5 Tips for Getting Your Home Winter Ready
The leaves have fallen and the temperatures are dropping — time to make sure your home is ready for winter! Here are a few easy items to check off your list.
Plumbing and Hoses
Make sure all of the hoses have been removed from the outside hose bib and drained. Adding a hose bib insulator to the faucet is also helpful for insulating. If your home is older or hasn’t been weatherized, when temperatures drop below zero leave cabinet doors open in kitchen and bathrooms so warm air in your home can reach the pipes. Make sure everyone in the family knows how to turn off the water at the main valve should a pipe break.

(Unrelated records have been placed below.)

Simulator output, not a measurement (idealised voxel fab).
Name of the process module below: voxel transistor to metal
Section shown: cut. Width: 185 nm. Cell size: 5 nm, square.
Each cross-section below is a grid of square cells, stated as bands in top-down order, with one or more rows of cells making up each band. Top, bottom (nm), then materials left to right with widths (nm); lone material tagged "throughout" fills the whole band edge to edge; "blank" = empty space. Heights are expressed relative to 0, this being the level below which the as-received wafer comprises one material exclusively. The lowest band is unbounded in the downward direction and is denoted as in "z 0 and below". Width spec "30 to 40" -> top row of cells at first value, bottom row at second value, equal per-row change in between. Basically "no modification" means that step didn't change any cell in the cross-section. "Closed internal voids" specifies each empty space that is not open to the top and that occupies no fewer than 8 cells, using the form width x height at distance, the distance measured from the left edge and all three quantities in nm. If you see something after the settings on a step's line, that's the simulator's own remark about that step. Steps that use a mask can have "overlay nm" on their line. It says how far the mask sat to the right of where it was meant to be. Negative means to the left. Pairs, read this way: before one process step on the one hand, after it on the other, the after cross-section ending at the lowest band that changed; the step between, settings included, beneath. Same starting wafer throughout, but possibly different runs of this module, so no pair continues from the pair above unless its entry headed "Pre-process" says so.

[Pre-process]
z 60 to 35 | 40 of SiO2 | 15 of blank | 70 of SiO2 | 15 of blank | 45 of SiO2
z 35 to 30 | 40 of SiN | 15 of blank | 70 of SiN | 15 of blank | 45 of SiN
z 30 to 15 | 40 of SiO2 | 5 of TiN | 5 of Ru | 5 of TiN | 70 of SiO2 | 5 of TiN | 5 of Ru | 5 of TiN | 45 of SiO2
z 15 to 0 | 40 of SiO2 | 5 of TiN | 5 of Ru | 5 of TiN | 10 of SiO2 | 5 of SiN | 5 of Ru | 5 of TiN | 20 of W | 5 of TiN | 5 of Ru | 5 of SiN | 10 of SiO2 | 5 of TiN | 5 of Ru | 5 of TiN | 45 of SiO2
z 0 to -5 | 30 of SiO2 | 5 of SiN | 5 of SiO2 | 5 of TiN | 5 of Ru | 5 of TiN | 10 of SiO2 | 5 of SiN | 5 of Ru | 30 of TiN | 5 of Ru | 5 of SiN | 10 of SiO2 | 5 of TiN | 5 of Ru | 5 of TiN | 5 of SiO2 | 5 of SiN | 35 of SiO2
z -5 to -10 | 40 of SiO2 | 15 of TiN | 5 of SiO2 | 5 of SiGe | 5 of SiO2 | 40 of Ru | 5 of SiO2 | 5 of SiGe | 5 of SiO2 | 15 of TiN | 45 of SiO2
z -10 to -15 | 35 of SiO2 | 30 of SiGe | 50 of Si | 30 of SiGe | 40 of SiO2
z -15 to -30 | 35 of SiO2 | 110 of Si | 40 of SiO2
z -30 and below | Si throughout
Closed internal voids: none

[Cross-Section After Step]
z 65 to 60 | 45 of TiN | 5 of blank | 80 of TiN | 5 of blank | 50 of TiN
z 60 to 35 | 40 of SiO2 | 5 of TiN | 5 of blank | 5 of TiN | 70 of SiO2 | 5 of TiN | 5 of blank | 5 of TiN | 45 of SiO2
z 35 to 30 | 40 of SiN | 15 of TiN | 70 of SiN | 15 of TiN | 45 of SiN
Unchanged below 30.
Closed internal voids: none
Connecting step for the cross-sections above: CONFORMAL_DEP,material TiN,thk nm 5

Smoke and Carbon Monoxide Detectors
Be sure to test or change batteries in smoke detectors and carbon monoxide detectors. Replace with new detectors as needed per the manufacturers recommendations. A good tip is to check smoke detectors and carbon monoxide detectors monthly.
Don’t forget to replace the filters in your heating system. This is the time of year to have your heating system professionally serviced. If you have a gas, propane or fuel oil forced air furnace, it should be checked for a cracked heat-exchanger that can emit carbon monoxide. Heating companies sometimes offer specials on heating system inspections and cleanings in the fall. Having your heating system serviced now may help avoid the frantic call when it is 10 below zero and the heating contractor is three days out with all the other frantic no heat calls.
Fireplace or Woodstove
If you enjoy a warm fire during the colder months, call a chimney sweep for a cleaning and safety check. It’s frightening to see flames shooting from your chimney! Reverse your ceiling fans during the winter to keep the warm air circulating downward.
If you’re stocking up on firewood, make sure to store it away from your house or other buildings. The last thing you want to do is invite wood-boring pests like carpenter ants into your house. Storing your wood someplace with good drainage and on blocks can help maintain airflow under the pile to help reduce moisture problems which attract insects.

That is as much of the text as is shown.